Commands to do the above:

dd_rescue -l /home/**uname**/Desktop/B-logfile.txt -o /home/**uname**/Desktop/B-bbfile.txt -v /dev/**sdb4** /recover/b/b-recover-data

/dev/sdb4 = The 4th partition on device "sdb"  You can copy any partition by enumerating it here.
/recover/b/b-recover-data = the output file containing the **data** partition from drive "B".

Again, note that the drive node may be different on your system.

  • Attempt to copy data from the system area of the disk to a file on the last new hard disk
    • Hopefully, one of the two disks had the system partitions without errors.
    • Since the "system" portion of the disk is a constant size on the MBW-II, we can copy just the section we need.

The "dd" command used to make this copy was:

dd if=/dev/sdx of="./updated_MyBookWorld(a).bin" count=8112826

Note: A little further down, you will try to re-install this image to the replacement drive. Once you verify that this image file actually boots the system, copy it somewhere safe and place it in a directory called "images that work" or something like that. This way, if you ever need it again to recover a system, you already have it.

  • Add the failed drive to the system and attempt to verify partitions
    • Attach the failed drive ("A"), to the controller where the "B" drive was, and re-run the Gparted, partition verification step as noted above.
    • Shut down and turn off the system.

IF the "failed" drive's partition table is OK, continue with the next section.
IF the "failed" drive's partition table is NOT OK, continue with the steps below.

  • Use dd to copy the first 512 bytes from the disk with the good partition table.
  • Copy that file to the first 512 bytes of the "bad" disk to see if we can recover valid partition data.

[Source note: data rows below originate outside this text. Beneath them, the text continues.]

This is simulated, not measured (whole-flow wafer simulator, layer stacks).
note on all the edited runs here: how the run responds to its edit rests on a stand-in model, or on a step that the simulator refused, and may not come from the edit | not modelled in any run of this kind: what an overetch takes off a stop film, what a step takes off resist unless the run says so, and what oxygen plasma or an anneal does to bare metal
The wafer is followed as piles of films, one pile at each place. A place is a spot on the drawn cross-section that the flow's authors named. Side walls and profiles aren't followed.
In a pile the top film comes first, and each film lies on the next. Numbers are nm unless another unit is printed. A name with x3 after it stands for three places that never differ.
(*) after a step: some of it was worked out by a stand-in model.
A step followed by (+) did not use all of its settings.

Attempt to recover data from the failed drive

  • Attach the failed drive ("A"), to the controller where the "B"drive was, and attach another new drive.
  • Reboot the system.
  • Using dd_rescue, copy the last partition (/dev/sdx4) of the "A" drive to a file on the new disk.
    • Again, this will take a long while.
    • Also, take careful note of any bad blocks.
    • Shutdown the system, turn it off, remove and label the new drive, and put it away safely.
    • Attach the last new drive and reboot.
  • Shutdown the system, turn it off, remove and label the last new drive, and put it away safely, leaving the potentially defective drive attached.

At this point, you should have all the images you need.


Verify if the "failed" drive is really bad

  • At this point, the system should be shut down, with all the new drives removed, and the one failing drive still attached.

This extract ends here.